In this case, “data compliance in healthcare” has modest, but existent volume, as do related terms such as “data compliance in nursing” or “data compliance in cybersecurity.” So a site could theoretically target these with separate pieces of content or, conceivably, a broad treatment of data compliance across industries, with H2s addressing each industry. Both of these approaches would address the real searcher question, which is essentially “what is the relationship between data compliance and X?”
More on when to do which later.
4. Adjacent Keywords
Finally, let’s talk about the easiest conceptual relationship between keywords, which I think of as keyword adjacency. Here, quite simply, we have keyword-questions that might interest the same searcher in the same site visit.

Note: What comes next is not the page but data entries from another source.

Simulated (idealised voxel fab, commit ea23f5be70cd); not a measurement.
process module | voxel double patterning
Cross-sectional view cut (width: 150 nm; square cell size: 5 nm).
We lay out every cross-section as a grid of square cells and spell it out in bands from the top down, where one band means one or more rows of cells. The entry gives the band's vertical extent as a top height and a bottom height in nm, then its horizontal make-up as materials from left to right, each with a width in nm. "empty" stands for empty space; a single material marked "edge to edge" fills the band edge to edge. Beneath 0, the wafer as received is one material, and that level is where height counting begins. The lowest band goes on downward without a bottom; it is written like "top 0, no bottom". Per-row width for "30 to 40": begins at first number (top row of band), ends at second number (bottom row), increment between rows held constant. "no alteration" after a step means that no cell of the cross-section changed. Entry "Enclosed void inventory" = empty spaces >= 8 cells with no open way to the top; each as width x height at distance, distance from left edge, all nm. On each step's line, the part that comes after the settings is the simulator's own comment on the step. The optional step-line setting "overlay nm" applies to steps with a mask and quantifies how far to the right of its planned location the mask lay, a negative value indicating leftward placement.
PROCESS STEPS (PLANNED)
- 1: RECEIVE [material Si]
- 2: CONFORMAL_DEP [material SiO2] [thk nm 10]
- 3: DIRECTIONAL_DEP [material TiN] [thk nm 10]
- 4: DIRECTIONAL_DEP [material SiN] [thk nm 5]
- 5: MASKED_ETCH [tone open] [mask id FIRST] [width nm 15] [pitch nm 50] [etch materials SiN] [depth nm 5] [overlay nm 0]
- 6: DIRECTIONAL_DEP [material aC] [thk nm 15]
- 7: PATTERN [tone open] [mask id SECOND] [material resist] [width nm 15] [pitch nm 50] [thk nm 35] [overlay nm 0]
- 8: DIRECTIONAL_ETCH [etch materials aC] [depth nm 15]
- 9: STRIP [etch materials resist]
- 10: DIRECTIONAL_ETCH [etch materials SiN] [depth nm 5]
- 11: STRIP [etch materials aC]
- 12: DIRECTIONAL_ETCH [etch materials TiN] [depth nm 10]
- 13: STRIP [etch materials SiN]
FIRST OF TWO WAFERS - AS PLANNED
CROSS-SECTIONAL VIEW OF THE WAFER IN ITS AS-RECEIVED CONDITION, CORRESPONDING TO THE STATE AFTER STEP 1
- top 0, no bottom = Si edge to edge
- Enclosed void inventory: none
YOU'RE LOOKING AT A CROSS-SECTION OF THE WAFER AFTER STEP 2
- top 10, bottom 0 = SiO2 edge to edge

Circling all the way back to the DevOps keywords, think of DevOps tools, with a question of “what are some DevOps tools?” Terms like “devops best practices” or “devops tutorial” might represent adjacent questions. You could reasonably conclude that someone shopping for DevOps tools might also want to know what some DevOps best practices are or how to get going with DevOps, in some fashion.
Topical Authority
I deliberately saved adjacent keywords for my last relationship, for the sake of a nice transition into talking about topical authority. So to make good on that pre-planning, let’s talk about topical authority.
The more you address a given topic on your website, the more authoritative the search engine considers you on that topic.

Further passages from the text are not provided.